Construction is planned for a pilot plant that will demonstrate a modular electrochemical technology for extracting rare-earth elements (REEs) and nickel from industrial wastes, such as coal ash. The startup Blueshift (Boston, Mass.; www.buildblueshift.com) recently announced venture capital funds that will allow the company to grow its staff and build a commercial pilot facility in the Boston area to start operations in mid-2026.
Blueshift has developed a process that couples two electrochemical reactions synergistically: one for extracting REEs from coal-ash waste; and another to simultaneously remove carbon dioxide from seawater (see diagram). The process relies on proton-coupled electron transfer (PCET), a concerted transfer of protons and electrons that is highly efficient and helps lower energy costs for the process.

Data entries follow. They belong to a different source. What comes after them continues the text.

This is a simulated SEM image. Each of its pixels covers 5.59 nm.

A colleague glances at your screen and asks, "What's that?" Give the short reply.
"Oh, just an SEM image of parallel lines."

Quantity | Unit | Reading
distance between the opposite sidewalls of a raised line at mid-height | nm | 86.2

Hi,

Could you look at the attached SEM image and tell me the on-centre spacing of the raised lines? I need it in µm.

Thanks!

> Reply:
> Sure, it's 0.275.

“The reduction-oxidation (redox)-based process is similar in approach to a flow battery,” Blueshift co-founder and CEO Deep Patel explains. “Compared to other critical-metal-extraction methods, we are able to lower both capital costs, by eliminating the need for expensive precious metals, membranes and other hardware, as well as operational costs, by lowering energy costs with the efficient PCET.” The process lowers the energy costs compared to conventional REE extraction by a factor of ten, Patel says.
A key engineering issue that Blueshift has addressed in the development is the oxygen sensitivity of redox flow batteries, which has complicated efforts to make flow-battery processes economical. Capitalizing on technologies developed at the University of Michigan (Ann Arbor; www.umich.edu), the U.S. Dept. of Energy’s Advanced Research Projects Agency-Energy (ARPA-E; arpa-e.energy.gov), and elsewhere, Blueshift is able to mitigate the oxygen sensitivity issue for the electrochemical cell. By using additive manufacturing techniques to construct electrodes on inexpensive substrates, Blueshift minimizes the O2 exposure.
The planned pilot plant will aim to produce 1 ton/yr of REEs, targeting terbium and dysprosium, in particular, for the defense and semiconductor industries. And although the initial plant will use coal ash waste as input material, Blueshift’s technology can also extract REEs from mine tailings and can extract nickel from olivine mine sands.
The Blueshift process also involves removal of CO2 from seawater, resulting in high-purity calcium carbonate that can be sold to chemical-industry and building-materials companies, as well as carbon offset credits, which can be sold into cap-and-trade markets. The de-acidified seawater can help counteract ocean acidification.